Many great climbing areas are located on private lands. For a climber wanting to climb on private property, it is important to have a good understanding of the laws of the state in which the climbing is located. Most states require all recreational users to have permission from the landowner, or its lessee or agent before climbing on private property regardless of whether the land is posted or not. By definition, trespassing includes traveling to an area where you intend to climb. It is every climber's responsibility to know who owns the land on which he or she wants to climb, what access may be available to the crag, and whether there are any land use restrictions that may apply there.

Landowners are often reluctant to open their land to the public for a myriad of reasons. Typically, the land owner is concerned about liability, loss of control of his/her property, degradation of the property by disrespectful users or overuse, security, privacy and personal safety, and the public developing rights to the use of the property, i.e., access for the masses through a prescriptive easement.

The following information will help you address these areas of concern and provide you with a process for approaching a landowner about public access to climbing on private property. Please note that for many private individual landowners granting permission to one person is very different than working with a local group. Gaining public access is, perhaps, the most challenging permission to acquire, and is often only achieved after individuals have been granted access and built a solid relationship with a land owner (which has, in some instances, taken years). This means that as you work to build a relationship with the landowner, consensus-building within the climbing community will also be important. While climbers have a long history of keeping private crags and boulders on the 'down low', the Access Fund believes that as our sport grows and our world gets more crowded we, the entire climbing community, will need to grapple with how to best ensure access for all climbers for the long-run.

Step One: Identify Parcels Landowners

Tax maps can be used to assess who owns the land on which you wish to recreate and can be found at your local county and town offices or online county government sites. You will need to have an idea of the general location of the property in order to utilize the maps. Roads that circumvent the property, aerial photos, landmarks such as rivers, streams, hills, and the approximate acreage of the parcel can help identify the parcels on the tax maps.

The following are different potential private land owners:

Once you have the name of the landowner, check the telephone book or dexonline.com for additional contact information.

Step Two: Approaching the Owner

Once you have the owner's name (or the representative) and contact information, the next step is to contact him or her. It is best to think long-term when trying to decide whether or not to contact a landowner. Most landowners will eventually find out if the public is using their land for recreational purposes, and therefore it is usually a matter of how and when they find out. It is important to remember that private landowners really have no incentive to allow the general public to recreate on their land. Keeping this in mind will help you approach the land owner with their perspective in mind.
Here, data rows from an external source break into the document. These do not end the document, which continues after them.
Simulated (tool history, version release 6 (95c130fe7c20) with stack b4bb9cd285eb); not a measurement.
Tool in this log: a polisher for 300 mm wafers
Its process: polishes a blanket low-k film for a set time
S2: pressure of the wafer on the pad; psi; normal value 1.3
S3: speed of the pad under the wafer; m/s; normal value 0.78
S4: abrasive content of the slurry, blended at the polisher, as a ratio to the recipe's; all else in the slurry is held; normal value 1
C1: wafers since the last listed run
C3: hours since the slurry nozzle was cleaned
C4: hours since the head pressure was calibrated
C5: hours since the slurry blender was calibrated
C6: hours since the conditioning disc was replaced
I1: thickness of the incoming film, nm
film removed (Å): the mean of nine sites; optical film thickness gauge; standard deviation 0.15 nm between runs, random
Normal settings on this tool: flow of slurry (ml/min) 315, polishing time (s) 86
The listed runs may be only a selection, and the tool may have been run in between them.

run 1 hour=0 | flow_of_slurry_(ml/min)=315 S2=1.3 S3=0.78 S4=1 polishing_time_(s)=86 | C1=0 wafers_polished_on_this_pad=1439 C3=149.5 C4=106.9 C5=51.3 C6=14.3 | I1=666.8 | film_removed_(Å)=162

Most landowners prefer to be approached in person. However, if the landowner knows about climbing and has closed off the land, a diplomatic letter might be a better introduction. Irrespective of the approach, it is always best to start the conversation letting the landowner know what a rare and valuable resource he/she has for the climbing community. It is also a good idea to have a plan with solutions to any known or potential aversions the landowner has to people climbing on his/her land. Not only will you be prepared to address concerns, but you will also increase your credibility with the landowner by acknowledging and being knowledgeable of their concerns. Establishing your credibility with the landowner will be one of the major goals of your first meeting. Following are additional techniques to increase yours and the climbing community's credibility with the land owner:

Step Three: Address Potential Concern

Landowners are reluctant to open their land to the public for a myriad of reasons. Typically, the land owner is concerned about liability, loss of control of his/her property, degradation of the property by disrespectful users or overuse, security, privacy and personal safety, and the public developing rights to the use of the property, i.e., access for the masses through a prescriptive easement.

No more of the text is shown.